On Mon, 15 Dec 2003, Slepp Lukwai wrote:

> faster to begin with. However, in both cases, after multiple tests and
> trying different things, I can't get the SMP modes to be fast at all. In
> fact, they're slower than the non-SMP modes.

        I think I see what you're doing that could cause that.   I've never
        seen the problem - using "-M 2" is not going to be 2x as fast though
        if that was the expectation.   ~40% speedup or so is what I see
        (from about 10fps to 14fps) typically.

> When encoding with the -M 0 with .92, I get around 19fps. When I use -M

        That's full sized (720x480) is it?   Sounds more like a SVCD 
        or perhaps "1/2 D1" (bit of a misnomer - D1 is actually a digital
        video tape deck) at 352x480.    At 1/2 size yes, around 20fps or a bit
        more I've seen.   But I'm usually tossing in a bit of filtering so
        the process is a slower.

> I installed 'buffer', set it up with a 32MB buffer and put it in the

        10MB is about all I use - it's just a cushion to prevent the encoder
        from having to wait (-M 1 is the default - there's I/O readahead
        going on) for input.

> Has anyone found a way around this, or is it time to look at the source
> and see what's up?
        
> And for reference, it's a dual Athlon MP 2100+, which is below the
> '2600' that the Howto references as fast.
        
        I'm using dual 2800s and around 14-15fps for DVD encoding is what I
        usually get.

> The actual command line is:
> mpeg2enc -v 0 -I 0 -f 8 -b 9800 -F 1 -n n -p -a 3 -o test.m2v -S 9999 -M
> 3 -4 2 -2 1 -r 32 -q 5 -Q 3.0 -K kvcd

        You have progressive non-interlaced source?   If not then "-I 0" is
        not the right option. 

        The speed up from multiple processors comes, I believe (but if I'm
        wrong I'm sure someone will tactfully point that out ;)) the speedup
        comes from the motion estimation of the 2 fields/frame being done in
        parallel.

        Try "-I 1" (or just leave out the '-I" and let it default.

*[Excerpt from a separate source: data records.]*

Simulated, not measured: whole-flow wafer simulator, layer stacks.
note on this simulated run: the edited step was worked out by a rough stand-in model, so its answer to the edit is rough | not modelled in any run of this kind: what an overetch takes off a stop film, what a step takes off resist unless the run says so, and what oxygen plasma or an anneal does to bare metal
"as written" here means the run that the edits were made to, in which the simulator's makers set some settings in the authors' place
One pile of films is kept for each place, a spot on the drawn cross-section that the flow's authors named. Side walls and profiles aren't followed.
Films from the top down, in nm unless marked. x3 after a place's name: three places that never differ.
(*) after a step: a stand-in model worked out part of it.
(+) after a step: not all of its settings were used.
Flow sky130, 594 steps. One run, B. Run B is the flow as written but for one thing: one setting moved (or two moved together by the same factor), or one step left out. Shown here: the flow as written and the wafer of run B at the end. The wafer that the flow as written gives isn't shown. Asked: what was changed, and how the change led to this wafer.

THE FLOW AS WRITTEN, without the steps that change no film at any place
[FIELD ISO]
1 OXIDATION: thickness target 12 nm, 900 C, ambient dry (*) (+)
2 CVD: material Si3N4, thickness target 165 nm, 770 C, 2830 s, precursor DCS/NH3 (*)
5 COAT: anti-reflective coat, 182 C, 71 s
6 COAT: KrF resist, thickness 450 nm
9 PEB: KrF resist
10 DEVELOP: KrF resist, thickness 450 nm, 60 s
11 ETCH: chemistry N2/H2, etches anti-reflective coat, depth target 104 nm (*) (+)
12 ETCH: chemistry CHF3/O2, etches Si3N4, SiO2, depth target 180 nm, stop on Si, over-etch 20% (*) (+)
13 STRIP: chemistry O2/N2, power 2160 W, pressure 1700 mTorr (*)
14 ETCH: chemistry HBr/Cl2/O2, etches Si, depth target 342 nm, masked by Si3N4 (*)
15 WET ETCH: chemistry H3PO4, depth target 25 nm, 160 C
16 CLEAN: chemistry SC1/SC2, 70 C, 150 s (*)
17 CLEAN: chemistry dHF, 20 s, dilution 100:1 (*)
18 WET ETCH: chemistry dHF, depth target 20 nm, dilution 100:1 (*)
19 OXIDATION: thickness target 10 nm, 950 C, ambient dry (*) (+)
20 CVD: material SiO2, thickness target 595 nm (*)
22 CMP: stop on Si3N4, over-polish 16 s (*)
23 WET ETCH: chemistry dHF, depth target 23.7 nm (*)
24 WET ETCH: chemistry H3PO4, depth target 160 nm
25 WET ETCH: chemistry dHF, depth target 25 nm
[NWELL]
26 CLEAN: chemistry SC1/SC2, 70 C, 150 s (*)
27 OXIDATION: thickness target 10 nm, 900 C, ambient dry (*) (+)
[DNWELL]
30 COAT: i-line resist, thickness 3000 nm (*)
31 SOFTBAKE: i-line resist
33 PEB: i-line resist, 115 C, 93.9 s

        Oh, and there's no real benefit from going above -M 2.   I had a 4
        cpu box and tried "-M 4" and saw no gain over -M 3 (which in turn
        was a very minimal increase over -M 2).

        If you want to speed things up by a good percentage try encoding
        without B frames.   Those are computationally a lot more expensive
        than I or P frames.   "-R 0" will disable B frames.

        And do you realize that increasing the search radius (-r) slows
        things down?    Leave the -r value defaulted to 16 and you should
        see encoding speed up.

        All in all - the defaults are fairly sane so if you're not certain
        about an option, well, let it default.

        And drop the -Q unless you want artifacting - especially values over 2.   
        Under some conditions (it's partly material dependent) the -Q can
        generate really obnoxious color blocks and similar artifacts.    Much
        better results (especially with clean source material) can be obtained
        with "-E -8" or perhaps "-E -10".

> Of course the -M 3 changes to 2 and 0 in testing. I also tested it with
> and without the buffer program in the list. Another notable thing, is
> that with the newest version .92, -M3 causes three 33% usage processes

        Right, with -I 0 the cpus take turns but there's little parallelism.

> to exist (leaving an entire CPU idle), while M2 causes two 60% processes
> to exist. With .90, -Mx causes 2 50-70% processes and the rest never do

        Hmmm, I see 100% use on the two 2800s - but some of that would be
        the DV decoding and pipe overhead of course.

        First thing I'd try is lowering -r to 24 at most or just defaulting it.